Destiny and a Vision

By A.Z. JOLICCO CUADRA
September 13, 2009, 1:42pm

Art’s truth is: by the time the artist is 20, his vision is formed. There, these tendencies rule: to be apodictic, to be autarkic, to have autarchy—translated, for his vision to be necessarily true, self-sufficient, he must have absolute power over his vision!

This truth truthfully revealed itself in the early telling canvasses of Pablo Baens-Santos. In 1979, I wrote about their being “Sty In The Eye Of Society,” captivated by the sly shy sensitive slashes of the greenhorn artist at the whole social fabric. The intellectual baptized it “social realism,” not realizing that art by itself is already socially relevant and realistic (tiresome shibboleths). The artist’s act of creation is by itself a criticism of society. Which has nothing like “the social stench of the barungbarong”, popular petty “booboisie” jingoism of our time. Quite a number of artists painted this jingoism that only showed lack of vision and no imagination. Not Baens-Santos. He already showcased then the first glimmerings of his vision: an original, personal idiom all his own.

Now today, his vision matured.  He paints  outstanding paintings like “Baboons”, “Babae2”, “Kalinga3”, “Pork Cong2”, “Kahubdan”, “Queen Kong” from his latest work. In his early years, the deftness of touch was provocative enough to make you see the substance and essence of his vision. The sure hand of skill was getting formed. Now today, the sureness of confident skill and mastery of form manifest themselves in clear-cut terms.

Baens-Santos inhabits his work—his art has its own unique character, its depth, sensitivity, and style apparent. The artistic vision has remained the same, only the years have expanded and enlarged it. It’s now more defined and refined, his skills as artist, craftsman, painter have sharpened, honing distinctively his artistic statements.

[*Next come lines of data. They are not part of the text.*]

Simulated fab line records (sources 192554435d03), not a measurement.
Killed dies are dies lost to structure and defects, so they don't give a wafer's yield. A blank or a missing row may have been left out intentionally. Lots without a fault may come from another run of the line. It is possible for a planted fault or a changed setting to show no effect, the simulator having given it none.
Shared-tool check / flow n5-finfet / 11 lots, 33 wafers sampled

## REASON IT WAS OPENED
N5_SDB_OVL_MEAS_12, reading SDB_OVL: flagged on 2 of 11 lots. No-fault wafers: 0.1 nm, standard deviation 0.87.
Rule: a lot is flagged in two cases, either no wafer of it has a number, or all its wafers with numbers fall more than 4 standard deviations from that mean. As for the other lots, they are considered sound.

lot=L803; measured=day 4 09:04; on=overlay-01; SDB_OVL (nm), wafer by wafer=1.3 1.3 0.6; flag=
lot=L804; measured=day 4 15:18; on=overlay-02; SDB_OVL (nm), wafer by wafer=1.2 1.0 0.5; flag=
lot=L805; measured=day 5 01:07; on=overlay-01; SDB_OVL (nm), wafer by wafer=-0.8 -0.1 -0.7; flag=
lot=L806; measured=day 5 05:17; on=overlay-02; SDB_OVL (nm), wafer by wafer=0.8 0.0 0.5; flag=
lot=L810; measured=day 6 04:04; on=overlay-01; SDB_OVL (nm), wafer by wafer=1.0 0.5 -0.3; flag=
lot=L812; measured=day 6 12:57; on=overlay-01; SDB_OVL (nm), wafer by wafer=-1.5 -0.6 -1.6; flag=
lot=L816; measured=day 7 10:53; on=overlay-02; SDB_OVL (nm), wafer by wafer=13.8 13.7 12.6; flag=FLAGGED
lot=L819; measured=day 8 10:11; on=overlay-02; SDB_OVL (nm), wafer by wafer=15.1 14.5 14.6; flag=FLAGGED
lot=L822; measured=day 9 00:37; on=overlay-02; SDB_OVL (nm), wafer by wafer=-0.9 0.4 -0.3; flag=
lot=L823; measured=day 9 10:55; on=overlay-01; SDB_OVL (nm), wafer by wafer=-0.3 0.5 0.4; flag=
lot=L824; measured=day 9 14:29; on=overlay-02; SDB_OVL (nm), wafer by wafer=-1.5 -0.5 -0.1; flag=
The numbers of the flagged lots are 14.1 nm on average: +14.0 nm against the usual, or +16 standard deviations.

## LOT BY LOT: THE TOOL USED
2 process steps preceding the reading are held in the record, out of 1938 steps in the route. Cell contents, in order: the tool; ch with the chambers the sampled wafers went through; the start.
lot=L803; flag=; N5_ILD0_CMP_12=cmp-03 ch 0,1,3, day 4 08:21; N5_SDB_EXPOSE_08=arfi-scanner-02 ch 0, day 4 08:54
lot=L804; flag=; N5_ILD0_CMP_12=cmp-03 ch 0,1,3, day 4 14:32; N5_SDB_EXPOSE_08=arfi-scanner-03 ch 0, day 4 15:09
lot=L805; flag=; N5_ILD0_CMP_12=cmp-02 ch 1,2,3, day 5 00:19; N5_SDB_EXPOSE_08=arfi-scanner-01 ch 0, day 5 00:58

In maturity, his work has become a seamless coming together of vision, technique, and craft. The artistic rendition has become skillful aims at virtuosity, enabling the artist to show what he wants seen.

He decodes his own vision, impacts his impressions of debased life—it’s what compels him most to paint—making it pictorial. His triumphal success with his wrestling with form and image hints of the sign of the successful artist—who knows—a great one.

What separates him from the other artists of the same genre is his Colors so that despite the grimness, morbidity, and baseness of life he paints, something in his wise use of colors, like red and blue, uplifts.

Take “Baboons.” What you see is not what you get. Something pricks your conscience. The picture resembles Congress’s Session hall, with our flag and the House Speaker in the background; in front cavorting wildly the monkeys! Are you angered by it?  Baens-Santos satirizes, mocks, and disdains these pitiable slices-of-life; but a smile hides behind them all and you don’t condemn, you’re amused and the question pops up; where’s the Almighty in all this? He doesn’t sentimentalize and ask for your pity. He wants you to feel! Don’t weep. He gives you food for thought. In fact that’s what his work does.

Always the personage painted, like the one in “Pork Cong2,” holds your attention. So you unravel why. Or like "Kahubdan," naked mother and child. Thinking about it transcends their nudity. His choice of colors uplifts. It just doesn’t stop there  even in the most painful sight of life.

Life after all is not just made up of negative or positive, the horizontal or vertical existence but balanced; and they are both there in his paintings. He uses "red” and “blue” indicative of “lifefulness” and nobility so that even dire poverty painted asks the question, 'Is life just that?'

There’s something sacred and religious about his paintings underlining the artist’s heretical faith, not in any one religion’s sense, but in the sense that the artist has seen and was smitten by the hidden ugly and beautiful faces of real life. His paintings indeed are iconic like Byzantine sacred and religious paintings; only his are profane but uplifting and spiritual. There is, in his work, dignity in every human situation. His vision is his very own. They are trustfully, truthfully “Filipino,” you deem them that.  In theme, essence, purity of purpose—well, life and living in this shameless existence we call “social realism.”

What if the social conditions of the Filipinos now change, so that grimness, desolation, and depravity disappear, and instead happiness and contentment surface, will Baens-Santos still continue to paint and just as successfully!